Fair and balanced? Well, we run the good race …
Donna and I have a habit of watching NBC’s “Today Show” with our morning coffee. Believe me, I’m well aware of its conservative talk show reputation as “The Obama Network.”
Is it deserved? Maybe, maybe not; however, recently I couldn’t help but watch Matt Lauer smirk following an interview with conservative columnist Michelle Malkin. (Did he roll his eyes? Check out the clip on YouTube.) Malkin’s got a new book out with the incredible title of “Culture of Corruption: Obama and His Team of Tax Cheats, Crooks, and Cronies.” Lauer does a good job of peppering her with questions, but Malkin pretty much held her own.
But this brings up the whole question of bias in the media. Anyone with a mustard seed of intellect can tell you Fox is on the Right; CNN has the reputation of being on the Left; and other network news programs can leave you wondering “Who’s on First, What’s on Second, and Where’s Third?”
Truth be told, most viewers/readers have their own inherent biases and filters that they use (either consciously or subconsciously) when consuming news and information. Subsequently, they will assign bias — most often against their own viewpoint — whether it is reality or mere perception.
All of this brings to mind a University of Tennessee roundtable on the media and health care that I was asked to participate in sometime during the early 1990s. To the best of my recollection, other media representatives included a reporter from a major metropolitan daily and a young man from a mid- to large-size Tennessee newspaper. The conversation went something like this:
Health care worker: “We need your help in getting certain messages out to the public.”
Tennessee reporter: “You’re asking us to make the news. It’s our job to report the news, not make it,” the context of which was that to do so would include an element of bias.
At this point, I chime in with something along these lines: “Listen, if you claim that there is absolutely no bias in reporting, then you’re not fooling the readers, you’re only kidding yourself. It is only because we have an element of bias that tells us something is a news story. The challenge is to eliminate that bias and prevent a fair and balanced report.”

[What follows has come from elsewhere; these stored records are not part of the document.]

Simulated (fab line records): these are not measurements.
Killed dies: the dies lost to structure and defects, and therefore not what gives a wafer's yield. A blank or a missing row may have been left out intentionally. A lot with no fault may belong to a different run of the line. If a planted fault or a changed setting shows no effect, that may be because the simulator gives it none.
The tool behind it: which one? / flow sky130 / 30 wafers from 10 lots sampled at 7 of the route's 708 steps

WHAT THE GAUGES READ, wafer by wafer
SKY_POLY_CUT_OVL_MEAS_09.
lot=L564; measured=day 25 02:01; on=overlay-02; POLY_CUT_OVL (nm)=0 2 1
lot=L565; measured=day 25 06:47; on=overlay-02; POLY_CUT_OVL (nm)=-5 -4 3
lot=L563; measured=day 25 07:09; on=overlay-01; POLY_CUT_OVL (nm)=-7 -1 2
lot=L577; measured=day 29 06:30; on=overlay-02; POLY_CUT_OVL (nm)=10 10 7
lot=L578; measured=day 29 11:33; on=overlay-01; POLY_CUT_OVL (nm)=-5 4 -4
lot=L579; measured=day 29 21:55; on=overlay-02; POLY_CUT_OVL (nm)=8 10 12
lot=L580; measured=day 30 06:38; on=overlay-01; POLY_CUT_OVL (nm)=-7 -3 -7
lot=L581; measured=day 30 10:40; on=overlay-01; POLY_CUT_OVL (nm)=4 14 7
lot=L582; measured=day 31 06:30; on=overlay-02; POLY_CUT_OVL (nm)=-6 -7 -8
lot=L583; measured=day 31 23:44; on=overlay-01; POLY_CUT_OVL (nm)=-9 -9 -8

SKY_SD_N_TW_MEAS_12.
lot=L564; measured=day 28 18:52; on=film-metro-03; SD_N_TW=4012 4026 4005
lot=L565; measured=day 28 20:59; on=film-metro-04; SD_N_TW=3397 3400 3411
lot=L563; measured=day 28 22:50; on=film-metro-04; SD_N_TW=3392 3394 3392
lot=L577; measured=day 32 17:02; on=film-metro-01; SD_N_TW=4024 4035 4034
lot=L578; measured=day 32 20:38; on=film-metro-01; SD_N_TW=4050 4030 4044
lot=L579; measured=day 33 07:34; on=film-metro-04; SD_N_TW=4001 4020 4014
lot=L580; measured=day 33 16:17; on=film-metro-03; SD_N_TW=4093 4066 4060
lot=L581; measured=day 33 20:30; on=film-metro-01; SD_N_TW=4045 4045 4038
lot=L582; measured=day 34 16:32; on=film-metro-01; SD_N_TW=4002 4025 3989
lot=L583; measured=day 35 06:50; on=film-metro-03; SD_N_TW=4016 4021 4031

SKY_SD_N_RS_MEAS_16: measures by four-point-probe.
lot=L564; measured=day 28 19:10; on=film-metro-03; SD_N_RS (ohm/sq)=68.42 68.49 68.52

I thought I was standing alone when the reporter from the major metropolitan daily stood up — he was the size of a linebacker — and said this: “We know that every policymaker in the nation reads our newspaper every day. And when I walk down the streets of New York and see children with bloated bellies like they’re in some Third World country, it makes me want to do something. And you don’t change policy with one story. You change policy with one story, then another, and then another, until somebody does something.”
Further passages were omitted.